3 cups or 375 g all-purpose flour, plus more as needed
1 1/4 teaspoons salt
1/4 teaspoon instant yeast
1 1/2 cup water
Cornmeal, wheat bran or extra flour

Mix the flour, salt and yeast in a bowl. Stir in water to blend. What you’ll have is a wet, shaggy, sticky dough, but not so wet as to be batter. Cover the bowl with a tea towel and let it rest in a warm place for at least 12 hours, and up to 24 hours. It’s ready for the next step when the surface is dotted with bubbles.
Flour a work surface and dump the dough out onto it. Sprinkle over a little more flour and fold it once or twice. Cover with the tea towel and let rest 15 minutes.
Using only enough flour to keep the dough from sticking to your fingers, shape the dough into a ball. Coat a cotton towel with cornmeal, wheat bran or flour and lay the dough on it, seam-side down. Dust with more cornmeal, wheat bran or flour. (You need quite a lot because you want to be sure the dough doesn’t stick to the towel). Cover and let rise for about 2 hours. When ready, the dough will be more than double in size.

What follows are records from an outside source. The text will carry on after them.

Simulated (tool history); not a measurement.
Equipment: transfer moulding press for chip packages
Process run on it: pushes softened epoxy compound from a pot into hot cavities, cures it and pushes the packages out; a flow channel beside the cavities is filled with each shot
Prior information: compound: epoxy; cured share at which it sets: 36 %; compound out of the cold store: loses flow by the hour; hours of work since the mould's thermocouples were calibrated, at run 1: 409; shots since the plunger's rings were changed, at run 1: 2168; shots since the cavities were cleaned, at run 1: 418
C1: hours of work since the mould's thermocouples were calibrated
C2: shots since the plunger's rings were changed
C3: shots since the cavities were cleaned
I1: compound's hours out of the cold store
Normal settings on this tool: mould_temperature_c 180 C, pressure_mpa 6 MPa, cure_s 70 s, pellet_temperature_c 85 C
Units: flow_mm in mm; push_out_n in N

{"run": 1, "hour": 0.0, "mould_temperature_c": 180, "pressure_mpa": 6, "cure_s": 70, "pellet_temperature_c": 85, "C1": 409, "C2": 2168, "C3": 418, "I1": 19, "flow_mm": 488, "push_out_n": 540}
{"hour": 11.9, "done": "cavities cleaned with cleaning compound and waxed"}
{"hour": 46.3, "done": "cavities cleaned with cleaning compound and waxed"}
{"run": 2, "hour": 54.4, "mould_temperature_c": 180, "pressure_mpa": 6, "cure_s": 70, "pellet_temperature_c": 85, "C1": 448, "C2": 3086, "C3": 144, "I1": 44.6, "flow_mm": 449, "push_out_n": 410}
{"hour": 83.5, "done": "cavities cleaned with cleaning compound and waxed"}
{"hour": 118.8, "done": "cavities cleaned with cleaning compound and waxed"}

Half an hour before the dough is ready, preheat the oven to 450 degrees F/230 degrees C. Put a 2-liter cast-iron pot or Dutch oven (cocotte) inside to heat.
When the dough is ready, remove the pot from the oven and turn the dough into it, seam-side up. (It will look messy, but this is OK.) Shake the pot to settle the bread evenly. Cover with the lid and bake for 30 minutes. Remove the lid and bake until the loaf is nicely browned, another 15 to 30 minutes. Cool on a rack.